When Cancel Culture Becomes Kill Culture

Dr. Munr Kazmir
4 min readApr 13, 2024

Some people want other people to shut up. What if they won’t?

Salman Rushdie no Fronteiras do Pensamento Porto Alegre 2014. Convidado: Salman Rushdie, escritor indo-britânico. Data: 12 de maio de 2014. Local: Salão de Atos da UFRGS — Porto Alegre. (Crédito: Luiz Munhoz)

“So it’s you. Here you are.”

When Salman Rushdie was attacked onstage by a knife-wielding fanatic in 2022 as he prepared to give a lecture, Mr. Rushdie had already been living under the threat of assassination for over 33 years.

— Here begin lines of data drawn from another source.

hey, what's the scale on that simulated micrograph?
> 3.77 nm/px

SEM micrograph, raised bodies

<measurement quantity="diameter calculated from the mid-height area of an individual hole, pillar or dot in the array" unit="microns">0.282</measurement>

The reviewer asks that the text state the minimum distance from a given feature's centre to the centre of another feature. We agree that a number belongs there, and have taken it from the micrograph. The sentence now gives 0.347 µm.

Since 1989, Salman Rushdie has lived under the shadow of a death sentence, not for any crime, but for the act of creating literature. His novel, “The Satanic Verses,” ignited a firestorm of controversy, leading to a fatwa issued by Iran’s Ayatollah Khomeini in February 1989.

In his fatwa, Khomeini called for the execution of author Salman Rushdie, labeling him an apostate and accusing him of insulting Islam and its Prophet.

The fatwa sparked widespread international condemnation, igniting debates about freedom of expression, the limits of religious tolerance, and the clash between cultural sensitivities and artistic freedom. Rushdie was forced into hiding, living under constant police protection for years, as fears of assassination attempts by extremist groups loomed large.

Only during the last few years did Salman Rushdie finally emerge to do a few speaking events per year.